A curious rivalry has developed over the relative merits of our second and third presidents. Thomas Jefferson, the third president, credited with the authorship of the Declaration of Independence and ordering the Louisiana Purchase and the Lewis and Clark Expedition, has always been listed among the greats.
John Adams, the second president, often overlooked and slighted by history, came to current prominence in two recent books, David McCullough’s best-selling biography, “John Adams,” and Joseph Ellis’ Pulitzer Prize winning “Founding Brothers.” Both writers consider Adams underrated, and McCullough calls Jefferson seriously overrated.
This new veneration of Adams, sometimes at Jefferson’s expense, brought a sharp outcry from Floyd Abrams, a constitutional lawyer. In a New York Times op-ed piece, Abrams accused both authors of understating the significance of Adams’ decision to sign and then enforce the Sedition Act of 1798. This repressive law, said Abrams, was a carefully crafted political weapon aimed by Adams’ Federalists at Jefferson’s Republicans, the antecedent of the present-day Democratic Party. It made it a crime to defame the United States government or its top officials by bringing them into “contempt or disrepute” among “the good people of the United States.”

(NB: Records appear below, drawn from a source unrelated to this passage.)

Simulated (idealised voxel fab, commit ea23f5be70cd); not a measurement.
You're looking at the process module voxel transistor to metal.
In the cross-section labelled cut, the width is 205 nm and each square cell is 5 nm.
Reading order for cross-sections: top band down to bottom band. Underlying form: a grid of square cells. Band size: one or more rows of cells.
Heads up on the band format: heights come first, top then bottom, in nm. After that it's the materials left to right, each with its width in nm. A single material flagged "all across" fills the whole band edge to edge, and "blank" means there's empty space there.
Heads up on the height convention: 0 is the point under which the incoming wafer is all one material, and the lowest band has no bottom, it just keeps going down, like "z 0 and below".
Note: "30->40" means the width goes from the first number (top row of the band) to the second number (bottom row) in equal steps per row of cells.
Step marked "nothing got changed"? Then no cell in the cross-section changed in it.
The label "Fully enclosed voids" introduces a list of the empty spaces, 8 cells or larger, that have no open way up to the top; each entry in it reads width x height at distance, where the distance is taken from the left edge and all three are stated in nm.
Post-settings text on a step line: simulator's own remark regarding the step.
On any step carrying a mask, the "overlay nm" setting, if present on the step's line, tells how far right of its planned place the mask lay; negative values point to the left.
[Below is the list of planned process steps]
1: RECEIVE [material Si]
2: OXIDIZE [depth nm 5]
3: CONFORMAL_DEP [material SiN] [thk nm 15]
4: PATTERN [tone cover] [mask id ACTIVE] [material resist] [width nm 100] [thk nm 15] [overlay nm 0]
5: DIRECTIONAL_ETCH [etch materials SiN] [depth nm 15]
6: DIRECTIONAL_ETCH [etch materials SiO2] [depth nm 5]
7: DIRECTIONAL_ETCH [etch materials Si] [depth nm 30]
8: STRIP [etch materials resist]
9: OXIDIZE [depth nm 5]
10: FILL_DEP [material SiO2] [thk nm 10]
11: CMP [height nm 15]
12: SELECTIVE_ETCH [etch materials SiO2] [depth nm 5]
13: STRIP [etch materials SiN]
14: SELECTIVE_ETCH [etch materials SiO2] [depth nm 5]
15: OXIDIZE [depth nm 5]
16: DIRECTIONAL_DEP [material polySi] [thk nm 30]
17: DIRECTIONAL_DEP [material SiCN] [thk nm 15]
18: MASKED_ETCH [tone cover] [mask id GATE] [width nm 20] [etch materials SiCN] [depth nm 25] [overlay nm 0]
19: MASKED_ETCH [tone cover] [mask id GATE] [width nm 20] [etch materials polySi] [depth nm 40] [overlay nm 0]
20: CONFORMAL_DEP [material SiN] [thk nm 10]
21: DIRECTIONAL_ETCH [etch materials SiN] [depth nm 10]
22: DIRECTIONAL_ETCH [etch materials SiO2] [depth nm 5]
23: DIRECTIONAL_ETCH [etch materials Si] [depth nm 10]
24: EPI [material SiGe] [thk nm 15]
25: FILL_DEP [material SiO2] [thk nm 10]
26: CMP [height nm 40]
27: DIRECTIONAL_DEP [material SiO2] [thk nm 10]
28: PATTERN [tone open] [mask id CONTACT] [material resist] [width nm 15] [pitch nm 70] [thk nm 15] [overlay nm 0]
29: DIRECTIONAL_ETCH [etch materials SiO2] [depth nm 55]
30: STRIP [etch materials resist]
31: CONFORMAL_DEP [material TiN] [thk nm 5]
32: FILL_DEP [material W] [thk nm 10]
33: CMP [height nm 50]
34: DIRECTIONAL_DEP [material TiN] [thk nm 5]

The act was used to repress Republican speech. Journalists were indicted and convicted, and some Republican newspapers were forced out of business. Jefferson wrote that the law was the product of “a reign of witches” and was “an experiment on the American mind to see how far it will bear an avowed violation of the Constitution.”
Adams advocates rushed to his defense in letters to the editor. Richard Brookhiser, a biographer of Alexander Hamilton and George Washington, wrote that Jefferson supported even more stringent state sedition laws and used them against journalists of the rival Federalist Party. Brookhiser quoted Jefferson as having written privately that “a few prosecutions of the most prominent [Federalist] offenders would have a wholesome effect in restoring the integrity of the process.”
Both sides are right. After two centuries, we can see that both Adams and Jefferson fell short in respect for the First Amendment guarantees of free speech and free press. But presidents can never be the best defenders of these freedoms, since they tend to be preoccupied with gaining and retaining office. The best hope for maintaining a free and independent press lies in the American people as a whole and in the press itself, supported by a court system that puts principle ahead of partisanship.
After the agonizing failure of the Bay of Pigs invasion of Cuba, President John F. Kennedy looked for ways to prosecute newspapers that had published even limited reports of the invasion plans. Mr. Kennedy later said that he was wrong and that fuller advance disclosure could have saved his administration from a disastrous defeat.
So don’t be too hard on Adams and Jefferson. List them both among the great. They were just doing what most presidents are tempted to do. That’s a good reason why we have a free press and an independent court system.